One of the more unique adventures to arrive on the Switch eShop in its first year was OPUS: The Day We Found Earth. A charming, story-focused stargaze-‘em-up from indie studio SIGONO, it delivered a shining example of narrative gaming and left us searching for more. Happily, publisher Flyhigh Works/CIRCLE has brought a follow-up in OPUS: Rocket of Whispers. With an all new story and gameplay that swaps star-gazing for rocket-building, it’s a much more melancholy experience, but every bit as affecting as the first.

Though their shared ‘OPUS’ heading suggests that Rocket of Whispers might be a sequel to The Day We Found Earth, their connection is more nebulous; they may take place in the same universe, but in practice, they’re completely independent stories which happen to share a focus on space. In Rocket of Whispers, you play as John, one of the only survivors of a catastrophic plague. Haunted by voices of ghosts, John’s only corporeal companion is Fei, the last ‘Witch’ responsible for directing the space burials central to their faith of Earthology. Space burials are meant to return departed souls to the cosmos via rocket, and as John and Fei eke out an existence in the snowy post-apocalypse, they focus their efforts on building rockets to carry out these interstellar rituals.

In gameplay terms, that work translates into scavenging via top-down exploration and crafting. Each day, you’ll set out from the rocket factory John and Fei call home to comb the snow-covered town for materials, and return before nightfall to piece together your finds into rocket parts to advance the story, and equipment to further aid your exploration. Crafting a metal cutter might let you harvest more materials or get through fences, for instance, while a makeshift flashlight will help you see inside the now-powerless buildings. Your expeditions are ostensibly timed — at least at first — to a single day at a time (about five real-world minutes), but there’s no real way to ‘fail’; the clock serves to gate your exploration rather than to punish or hurry you along.

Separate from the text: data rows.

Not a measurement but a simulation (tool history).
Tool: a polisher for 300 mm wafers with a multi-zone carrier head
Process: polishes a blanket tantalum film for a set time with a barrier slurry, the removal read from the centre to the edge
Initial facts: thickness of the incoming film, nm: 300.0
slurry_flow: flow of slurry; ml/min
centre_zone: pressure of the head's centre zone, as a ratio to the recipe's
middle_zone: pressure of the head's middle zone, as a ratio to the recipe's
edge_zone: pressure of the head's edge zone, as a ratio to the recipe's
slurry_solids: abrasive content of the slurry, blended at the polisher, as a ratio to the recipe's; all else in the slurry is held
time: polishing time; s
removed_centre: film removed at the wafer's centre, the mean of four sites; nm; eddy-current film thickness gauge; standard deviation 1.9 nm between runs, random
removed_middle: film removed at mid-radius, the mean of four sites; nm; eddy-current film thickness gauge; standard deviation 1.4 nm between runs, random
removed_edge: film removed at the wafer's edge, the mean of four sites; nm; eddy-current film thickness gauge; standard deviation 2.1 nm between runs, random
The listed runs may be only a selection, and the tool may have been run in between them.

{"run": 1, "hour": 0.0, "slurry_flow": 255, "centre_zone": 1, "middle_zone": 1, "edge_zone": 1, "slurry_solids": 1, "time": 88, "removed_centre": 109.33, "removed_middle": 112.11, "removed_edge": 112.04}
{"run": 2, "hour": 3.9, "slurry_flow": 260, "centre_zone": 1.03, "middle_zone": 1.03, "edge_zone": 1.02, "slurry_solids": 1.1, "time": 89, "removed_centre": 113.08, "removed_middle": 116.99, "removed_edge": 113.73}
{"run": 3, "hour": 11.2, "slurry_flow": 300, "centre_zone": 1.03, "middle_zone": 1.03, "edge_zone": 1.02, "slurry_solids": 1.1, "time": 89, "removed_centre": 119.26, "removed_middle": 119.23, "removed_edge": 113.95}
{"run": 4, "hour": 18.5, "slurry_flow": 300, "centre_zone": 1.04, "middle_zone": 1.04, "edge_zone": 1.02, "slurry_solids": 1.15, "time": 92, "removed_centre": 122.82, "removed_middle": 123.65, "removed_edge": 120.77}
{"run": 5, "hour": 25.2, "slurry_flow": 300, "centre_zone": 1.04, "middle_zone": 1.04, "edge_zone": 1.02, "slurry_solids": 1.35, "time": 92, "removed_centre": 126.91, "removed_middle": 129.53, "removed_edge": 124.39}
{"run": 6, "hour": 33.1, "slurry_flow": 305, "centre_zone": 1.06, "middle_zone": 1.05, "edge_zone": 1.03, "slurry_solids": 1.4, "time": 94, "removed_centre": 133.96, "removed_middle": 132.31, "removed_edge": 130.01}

As you explore, you’ll learn more about OPUS’ world and history through a variety of sources: John’s memories, found documents and objects, and the ever-present ghosts which whisper to you as you move around the map. Some of these ghosts will confide in John their last regrets or unfinished business, and — if you manage to scrounge up the materials needed — you can put their souls at peace through crafting side-quests. Rocket of Whispers has a bleak setup, and the atmosphere is heavy as a result, but helping out ghosts and piecing together the story and lore as you go makes for an enjoyably non-linear narrative adventure.

Like The Day We Found Earth, Rocket of Whispers’ story is carried by strong, effective writing and a charming fixation on information and data; in the former, it was stars, and here, it’s rocket parts. We won’t pretend to know much about the science behind spaceflight even after finishing the OPUS games, but the fact that every item you’ll come across and craft is accompanied by meticulously compiled metadata gives Rocket of Whispers an endearingly unique style.

Apart from the text, that style is further bolstered by OPUS’ presentation, which makes excellent use of a simple art style. It’s childlike in a way that helps soften the dreariness of the world, and its mostly muted earth and sepia tones make the moments of colour that do appear feel truly special. The same can be said of the soundtrack; it’s atmospheric and subtle, with a prominent piano, and often drifts out to leave only the sound of boots crunching in snow before swelling back in.

One of the things we loved most about OPUS: The Day We Found Earth was how it felt like a narrative that could truly only be told in a game. That same synergy between gameplay and storytelling is still present in Rocket of Whispers, but it’s perhaps less impactful here, if only because of the familiarity of the mechanics; star-gazing felt utterly unique as a gameplay conceit, but the nuts-and-bolts of scavenging and rocket building — exploration, collecting, and crafting — are standard fare in the medium. 

Still, even with its more conventional gameplay loop, Rocket of Whispers manages to keep the beautiful crescendo pacing that defines the OPUS series; it starts off comfortably slow but steadily increases towards a breathless finale — an unforgettable fusion of music, gameplay, and story that made us undock the Switch, plug in headphones, and play straight through until the end credits.

For us, the journey took around four hours, which felt just about perfect. We had very few complaints along the way, and the issues we did note were slight; the lack of touchscreen control felt strange, but it’s certainly not a dealbreaker (the left analogue stick controls a cursor in the non-overhead sections), and as much as we sometimes wished for waypoints, we also enjoyed having to map out a mental picture of the town as we explored.

Conclusion

An emotional experience that’s as much about loneliness and letting go as it is about rockets, OPUS: Rocket of Whispers captivates from start to finish. It’s darker and bleaker than its predecessor, and scavenging for rocket parts isn’t as immediately appealing as stargazing, but it’s still every bit the affecting combination of narrative and gameplay that defined The Day We Found Earth. If you like curling up with a good book as much as sitting down with a good game, Rocket of Whispers is a perfect way to spend an enjoyable afternoon.